EVENT and SFXTRIG both participate in the wide 0x0A lane, but that family is broad enough that the slot number is more trustworthy than the ScummVM name hint.

Byte-Level Body Comparison Rules And Results

The next step after repeated row mining is to derive the chunk-local body window for each non-zero slot and compare the actual bytes instead of only the 6-byte event-table row.

Current conservative body-window rule:

body_start = code_base_minus_one + raw_code_offset
body_end = code_base_minus_one + next_non_zero_raw_code_offset in the same class, or chunk EOF when there is no later non-zero slot
this keeps the representation reversible because it is computed only from preserved header and event-table fields plus the raw chunk bytes

This rule is now carried directly by the extractor outputs instead of living only in notes:

USECODE/EUSECODE_extracted/class_event_index.tsv now emits derived_body_start, derived_body_end, derived_body_length, and conservative repeated_template_status columns per slot row.
USECODE/EUSECODE_extracted/boot_family_decompile.md / .tsv, callback_family_decompile.md / .tsv, and environmental_family_decompile.md / .tsv now provide concrete generated per-class decompile artifacts for the _BOOT, SURCAM*, and environmental repeated-family lanes, each grounded in emitted output rather than prose-only examples.
USECODE/EUSECODE_extracted/repeated_family_regressions.tsv now records and enforces the current repeated-family slot sets plus the verified raw-row and derived body-window fields for JELYHACK/JELYH2, _BOOT, SURCAMNS/SURCAMEW, and FLAMEBOX/NOSTRIL/STEAMBOX so extractor changes fail fast if those verified baselines drift.

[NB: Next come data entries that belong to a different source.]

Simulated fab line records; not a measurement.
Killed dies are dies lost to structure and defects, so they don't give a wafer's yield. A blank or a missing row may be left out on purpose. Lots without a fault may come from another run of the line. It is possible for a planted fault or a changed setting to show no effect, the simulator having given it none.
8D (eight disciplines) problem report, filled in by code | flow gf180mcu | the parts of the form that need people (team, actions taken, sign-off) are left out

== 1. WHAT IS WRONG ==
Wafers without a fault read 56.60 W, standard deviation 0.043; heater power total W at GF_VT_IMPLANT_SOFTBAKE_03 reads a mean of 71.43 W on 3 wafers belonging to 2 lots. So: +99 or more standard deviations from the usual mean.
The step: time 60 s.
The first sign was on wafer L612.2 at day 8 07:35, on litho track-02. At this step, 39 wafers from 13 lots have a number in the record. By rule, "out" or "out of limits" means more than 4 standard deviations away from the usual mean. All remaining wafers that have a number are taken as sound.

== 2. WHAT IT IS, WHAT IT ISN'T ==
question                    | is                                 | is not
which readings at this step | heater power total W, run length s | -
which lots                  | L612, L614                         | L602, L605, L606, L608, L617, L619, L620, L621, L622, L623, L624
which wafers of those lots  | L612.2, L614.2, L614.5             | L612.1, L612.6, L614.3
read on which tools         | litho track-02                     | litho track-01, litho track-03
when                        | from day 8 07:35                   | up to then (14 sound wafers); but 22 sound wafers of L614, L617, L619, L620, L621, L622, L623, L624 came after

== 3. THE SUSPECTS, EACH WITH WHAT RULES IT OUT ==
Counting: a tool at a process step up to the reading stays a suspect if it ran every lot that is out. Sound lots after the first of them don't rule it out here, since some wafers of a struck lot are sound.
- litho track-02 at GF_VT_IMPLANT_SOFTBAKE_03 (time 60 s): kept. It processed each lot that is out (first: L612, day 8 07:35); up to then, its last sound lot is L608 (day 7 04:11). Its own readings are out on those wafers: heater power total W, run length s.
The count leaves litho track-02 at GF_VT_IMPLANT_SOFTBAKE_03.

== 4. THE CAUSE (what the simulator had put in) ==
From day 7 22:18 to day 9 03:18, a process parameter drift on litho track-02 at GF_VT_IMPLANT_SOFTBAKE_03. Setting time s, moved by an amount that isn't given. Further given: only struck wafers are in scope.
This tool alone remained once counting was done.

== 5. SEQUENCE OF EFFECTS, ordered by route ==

What this confirms on the current repeated families:

JELYHACK and JELYH2 slot 0x01 are exact row twins but not exact body twins. Both bodies are 42 bytes long, both start at 0x00d4, both keep raw_event_entry_word = 0x002A, and both share a 10-byte prefix plus a 17-byte suffix. The first differences are at body offsets 10,11,12,24, which is consistent with one reused mini-template carrying class-local literals rather than one identical compiled body.
_BOOT slot 0x10 is the cleanest repeated-body example. All five classes have a 59-byte body, all share the same row word 0x003B, all share the same first 5 bytes and the same last 17 bytes, and none are byte-identical across the family. This is strong evidence for one shared short-template tail with class-local identifiers or immediates in the middle.
_BOOT slots 0x0A and 0x0F show the same pattern at larger sizes. Slot 0x0A bodies range from 551 to 843 bytes and share only a 3-byte prefix but a 39-byte suffix; slot 0x0F bodies range from 564 to 604 bytes and share a 3-byte prefix plus a 38-byte suffix. These are repeated family bodies, but not clones.
SURCAMNS and SURCAMEW high slots 0x20 and 0x22 also behave like near-templates, not clones. Slot 0x20 is 698 bytes in both classes with an 11-byte common prefix and an 84-byte common suffix. Slot 0x22 is 419 bytes in both classes with an 11-byte common prefix and a 53-byte common suffix.
SURCAM slot 0x21 is the strongest within-family divergence in this batch. SURCAMNS uses row word 0x0709 and a body length of 1801, while SURCAMEW uses row word 0x0655 and a body length of 1621. They still share a 20-byte suffix, so this is best read as one callback-family slot with materially different instance bodies rather than a parsing mistake.

The practical IR consequence is important: repeated-family status should be recorded separately from byte-identity status. A human-readable decompile should be able to say “same family slot template” without falsely implying “same body bytes.”

What A Decompiled Script Looks Like Today

The most honest present-day decompilation is not a polished source language. It is a reversible descriptor-plus-event-table rendering with optional VM-op vocabulary attached where the 000d lane is already verified.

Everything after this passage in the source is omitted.